July 8, 2009 in Nation/World

Franken takes seat in Senate

Henry C. Jackson Associated Press
 
Associated Press photo

Sen. Al Franken, D-Minn., with his wife, Franni, holding the Bible, is sworn into office by Vice President Joe Biden on Capitol Hill on Tuesday.
(Full-size photo)

WASHINGTON – Al Franken became a senator on Tuesday, completing the transformation from comedian to politician.

The Minnesota Democrat’s swearing-in marked the end of an eight-month political and legal struggle and drew thunderous applause and a standing ovation in the Senate chamber. His presence gives Democrats 60 votes, enough to thwart possible Republican filibusters.
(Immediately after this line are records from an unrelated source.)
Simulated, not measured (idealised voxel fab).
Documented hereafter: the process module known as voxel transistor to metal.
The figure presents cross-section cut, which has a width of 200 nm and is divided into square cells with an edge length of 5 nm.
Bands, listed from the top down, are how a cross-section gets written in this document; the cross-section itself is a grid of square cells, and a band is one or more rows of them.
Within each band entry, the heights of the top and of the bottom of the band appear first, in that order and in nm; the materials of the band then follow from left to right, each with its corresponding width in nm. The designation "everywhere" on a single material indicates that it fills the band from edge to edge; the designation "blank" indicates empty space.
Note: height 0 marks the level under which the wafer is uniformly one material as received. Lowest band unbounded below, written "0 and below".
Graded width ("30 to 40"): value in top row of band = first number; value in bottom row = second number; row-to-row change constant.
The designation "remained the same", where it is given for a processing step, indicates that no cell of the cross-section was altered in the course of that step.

Vice President Joe Biden administered the oath to Franken, slapped the former “Saturday Night Live” performer on the back, then embraced him in a full hug. Former Vice President Walter Mondale, a Minnesota native and former senator, accompanied Franken, and he was introduced by fellow Minnesotan and Democratic Sen. Amy Klobuchar.

“I think it was Al who told me that the third year of his campaign would be the best,” Klobuchar said. “He was right.”

Last week the Minnesota Supreme Court unanimously ruled in Franken’s favor after a protracted recount battle.

His opponent, former Republican Sen. Norm Coleman, conceded shortly after the ruling.

In the staid Senate, there were plenty of signs something unusual was afoot. The Senate Gallery, rarely full even with dozens of summer tours, was packed with onlookers. After Franken took the oath of the Senate, the gallery erupted in a round of applause that continued for several minutes.

Democrats said Franken will assume seats on the Senate Select Committee on Aging, the Committee on Indian Affairs, the Judiciary Committee and the Committee on Health Education Labor and Pensions. Reid said Tuesday that Franken will not join the HELP committee until after the health care bill goes through the budget markup process.

Franken’s most pressing business will be the confirmation hearings of Supreme Court nominee Sonia Sotomayor.